Releases: datacoon/undatum
Releases · datacoon/undatum
Release 1.0.14
Added JSON to JSON lines conversion
Fixed #19 missing xmltodict dependency
Release 1.0.12
Changes:
- Added command "analyze" it provides human-readable information about data files: CSV, BSON, JSON lines, JSON, XML. Detects encoding, delimiters, type of files, fields with objects for JSON and XML files. Doesn't support Gzipped, ZIPped and other compressed files yet.
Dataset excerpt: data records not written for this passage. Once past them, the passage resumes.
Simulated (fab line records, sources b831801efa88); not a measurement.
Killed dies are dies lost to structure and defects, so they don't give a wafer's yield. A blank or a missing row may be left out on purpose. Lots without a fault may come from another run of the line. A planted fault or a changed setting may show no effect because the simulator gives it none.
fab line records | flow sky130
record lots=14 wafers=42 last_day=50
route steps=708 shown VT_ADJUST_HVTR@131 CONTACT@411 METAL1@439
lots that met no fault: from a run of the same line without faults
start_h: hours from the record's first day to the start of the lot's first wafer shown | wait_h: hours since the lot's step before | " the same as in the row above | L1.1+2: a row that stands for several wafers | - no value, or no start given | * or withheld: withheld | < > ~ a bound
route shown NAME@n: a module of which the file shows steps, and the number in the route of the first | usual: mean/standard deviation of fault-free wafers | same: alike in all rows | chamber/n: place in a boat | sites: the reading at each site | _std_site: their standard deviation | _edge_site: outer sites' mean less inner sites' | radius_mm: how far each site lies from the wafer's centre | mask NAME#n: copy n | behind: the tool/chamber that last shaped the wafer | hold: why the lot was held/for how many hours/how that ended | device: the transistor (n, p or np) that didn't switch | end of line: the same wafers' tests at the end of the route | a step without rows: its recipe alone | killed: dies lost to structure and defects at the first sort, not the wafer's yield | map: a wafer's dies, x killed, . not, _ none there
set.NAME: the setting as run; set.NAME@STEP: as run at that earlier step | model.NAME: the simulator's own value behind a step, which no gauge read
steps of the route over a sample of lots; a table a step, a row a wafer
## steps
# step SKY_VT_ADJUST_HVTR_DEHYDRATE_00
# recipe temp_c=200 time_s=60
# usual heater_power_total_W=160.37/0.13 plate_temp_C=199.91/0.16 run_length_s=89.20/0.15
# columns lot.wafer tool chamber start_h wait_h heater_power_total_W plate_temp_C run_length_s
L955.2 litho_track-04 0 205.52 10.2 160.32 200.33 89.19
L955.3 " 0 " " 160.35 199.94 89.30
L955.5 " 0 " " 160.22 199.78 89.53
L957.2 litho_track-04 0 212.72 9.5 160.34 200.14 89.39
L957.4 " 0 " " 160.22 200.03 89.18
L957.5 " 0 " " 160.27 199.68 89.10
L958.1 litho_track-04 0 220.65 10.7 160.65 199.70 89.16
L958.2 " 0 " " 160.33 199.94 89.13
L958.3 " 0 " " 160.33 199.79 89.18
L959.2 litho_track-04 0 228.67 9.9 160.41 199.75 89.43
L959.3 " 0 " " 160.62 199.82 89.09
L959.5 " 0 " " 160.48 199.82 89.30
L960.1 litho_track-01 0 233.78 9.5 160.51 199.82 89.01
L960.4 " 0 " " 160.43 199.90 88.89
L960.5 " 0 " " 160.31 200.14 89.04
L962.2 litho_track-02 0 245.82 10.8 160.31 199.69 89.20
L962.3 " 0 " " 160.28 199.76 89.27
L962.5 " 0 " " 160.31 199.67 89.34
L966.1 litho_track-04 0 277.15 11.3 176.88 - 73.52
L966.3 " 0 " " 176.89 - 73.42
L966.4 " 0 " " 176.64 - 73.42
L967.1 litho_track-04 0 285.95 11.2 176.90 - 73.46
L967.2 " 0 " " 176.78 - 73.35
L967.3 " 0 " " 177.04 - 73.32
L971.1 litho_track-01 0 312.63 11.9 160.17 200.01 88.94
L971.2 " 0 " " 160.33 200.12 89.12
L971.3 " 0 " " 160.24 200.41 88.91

- Updated setup.py and requirements.txt to require certain versions of libs and Python 3.8
Analyze command is very helpful working with JSON and XML files. Next step is to update convert command and re-use analyze code. Convert command should support small XML files to process them without SAX parser, using xmltodict instead and automatically detected list tags and convert command should support JSON files, with detection of JSON file type.
Release 1.0.10
- Added encoding and delimiter detection for commands: uniq, select, frequency and headers. Completely rewrote these functions. If options for encoding and delimiter set, they override detected. If not set, detected delimiter and encoding used.
- Added support of .parquet files to convert to. It's done in a simpliest way using pandas "to_parquet" function.
- Added support for CSV and BSON files for "stats" command